No dedication required for rebirth in the Pure Land through the primary practices
Why is it important to differentiate between the Mind of Merit-dedication and Rebirth-aspiration (Dedication-aspiration Mind) in Pure Land Buddhism, and the mind of merit-dedication in traditional Mahayana Buddhism? It is because such differentiation is vital in ensuring rebirth in the Land of Bliss.
If we correctly understand and generate the Three States of Mind, we will certainly be reborn in the Land of Bliss. According to the Contemplation Sutra: “If sentient beings make a determined aspiration to be born in that land and generate the Three States of Mind, they will be born there at once. What are the three states? They are: first, the Sincere Mind; second, the Deep Mind; and third, the Dedication-aspiration Mind. Those who have these three kinds of mind will certainly be born there.”
Master Shandao says that such practitioners take the Three States of Mind as the primary cause of rebirth in the Pure Land and Amitabha-invocation (which includes the Five Primary Practices) as their main practice. Thus, the success rate of rebirth in the Pure Land is 100 per cent, their rebirth being assured by Amitabha’s Fundamental Vow.
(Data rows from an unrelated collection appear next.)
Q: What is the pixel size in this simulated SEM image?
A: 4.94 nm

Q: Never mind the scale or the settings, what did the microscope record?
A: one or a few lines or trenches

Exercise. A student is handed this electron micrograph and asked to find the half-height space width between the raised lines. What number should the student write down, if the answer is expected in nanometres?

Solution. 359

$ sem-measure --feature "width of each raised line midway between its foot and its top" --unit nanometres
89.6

Regarding the Five Primary Practices, in addition to the primary practice of Amitabha-recitation, Master Shandao identifies four other primary practices that focus exclusively on Amitabha Buddha and the Land of Bliss. These are: reciting the Pure Land sutras, contemplating Amitabha and the Land of Bliss, making prostrations to Amitabha, and verbally praising and making offerings to Amitabha. If one performs these Five Primary Practices, one’s heart is always united with Amitabha and one’s mindfulness of him and the Land of Bliss is unceasing; hence, such practices are said to be “uninterrupted.”
In the explication of the Five Primary Practices, Master Shandao says: “To recite Amitabha’s name single-mindedly and without variation, whether walking, standing, sitting, or lying down, whether for long or short periods—that is the karma of assurance. It is so because it accords with Amitabha Buddha’s vow.” The other four primary practices are the “supportive” karma of assured rebirth.
Dedication required for rebirth through miscellaneous practices
Master Shandao also points out that all forms of practice other than the Five Primary Practices are called “miscellaneous practices.” If one who wishes to be reborn in Amitabha’s Pure Land performs the miscellaneous practice of invocation of other Buddhas apart from Amitabha, one’s mind is constantly interrupted. Even though one may dedicate the merit of this or other miscellaneous practices to attaining rebirth in Amitabha’s Pure Land, they are all “disassociated” and mixed practices.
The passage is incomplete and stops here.